Whether it’s a crop top or a curve-hugging dress or, hell, a super effective set of Spanx, it’s totally okay to like clothes that make you feel good, or that you think look good on your body. There’s nothing wrong with wanting to dress for your shape in a way that feels right to you. But where does that definition of "what’s right" comes from? Is something a perfect fit just because it tucks and nips in the right places, or uses a bit of tromp l’oeil to trick the eye into thinking your body is smaller? Or is something perfect because, no matter what the cut or shape or style, when you put it on you feel like a fucking queen?

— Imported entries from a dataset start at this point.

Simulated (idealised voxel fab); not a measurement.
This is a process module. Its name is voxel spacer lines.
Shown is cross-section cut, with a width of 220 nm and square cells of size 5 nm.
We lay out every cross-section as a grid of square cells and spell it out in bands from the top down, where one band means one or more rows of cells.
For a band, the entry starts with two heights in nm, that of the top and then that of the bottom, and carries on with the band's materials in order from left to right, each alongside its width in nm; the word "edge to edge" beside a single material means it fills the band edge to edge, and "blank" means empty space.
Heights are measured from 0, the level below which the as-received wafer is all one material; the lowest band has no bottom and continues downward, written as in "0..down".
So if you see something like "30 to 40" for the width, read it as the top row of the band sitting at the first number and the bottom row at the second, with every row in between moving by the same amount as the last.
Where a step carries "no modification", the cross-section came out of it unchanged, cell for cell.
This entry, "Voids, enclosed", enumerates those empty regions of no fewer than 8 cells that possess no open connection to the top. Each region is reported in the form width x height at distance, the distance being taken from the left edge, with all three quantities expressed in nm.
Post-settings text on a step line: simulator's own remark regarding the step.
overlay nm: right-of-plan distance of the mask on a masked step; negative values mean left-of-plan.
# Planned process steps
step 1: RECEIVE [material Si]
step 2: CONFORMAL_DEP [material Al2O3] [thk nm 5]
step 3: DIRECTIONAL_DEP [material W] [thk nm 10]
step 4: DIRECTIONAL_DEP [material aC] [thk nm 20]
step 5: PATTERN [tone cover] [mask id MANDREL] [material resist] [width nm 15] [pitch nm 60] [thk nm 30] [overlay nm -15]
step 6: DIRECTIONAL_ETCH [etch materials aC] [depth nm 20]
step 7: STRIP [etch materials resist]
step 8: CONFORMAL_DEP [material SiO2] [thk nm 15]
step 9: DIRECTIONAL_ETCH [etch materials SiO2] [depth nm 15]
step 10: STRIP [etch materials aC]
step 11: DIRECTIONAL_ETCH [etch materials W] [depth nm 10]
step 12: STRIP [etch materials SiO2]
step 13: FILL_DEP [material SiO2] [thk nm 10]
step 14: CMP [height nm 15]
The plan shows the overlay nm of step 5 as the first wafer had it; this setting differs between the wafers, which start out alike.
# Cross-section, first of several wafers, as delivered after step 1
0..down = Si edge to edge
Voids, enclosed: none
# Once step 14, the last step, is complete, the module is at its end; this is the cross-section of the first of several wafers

"Most women know by a certain age which styles and shapes they feel best in, but the key is to try it on," says Ann Mashburn, an Atlanta-based fashion designer. "Take a hard look from a decent distance from a mirror with the right shoes. Do you love the way you look? Do you feel like the best version of yourself? If you take a lot of delight in Beetlejuice striped trousers, maybe you should listen to that sense of delight, regardless of how they make your thighs look."
Maybe in reality, the perfect outfit occupies that rare slice of the Venn diagram where the image we have of ourselves in our head overlaps with the image we’re projecting into the world — not because it’s a mask. Maybe the ultimate satisfaction can come from muting those dressing room alarm bells and listening instead for that sense of delight Mashburn’s talking about, instead of approaching the act of dressing ourselves like a game of body part Whac-a-Mole. Maybe, when we lose the narrative of minimizing ourselves, we have everything to gain.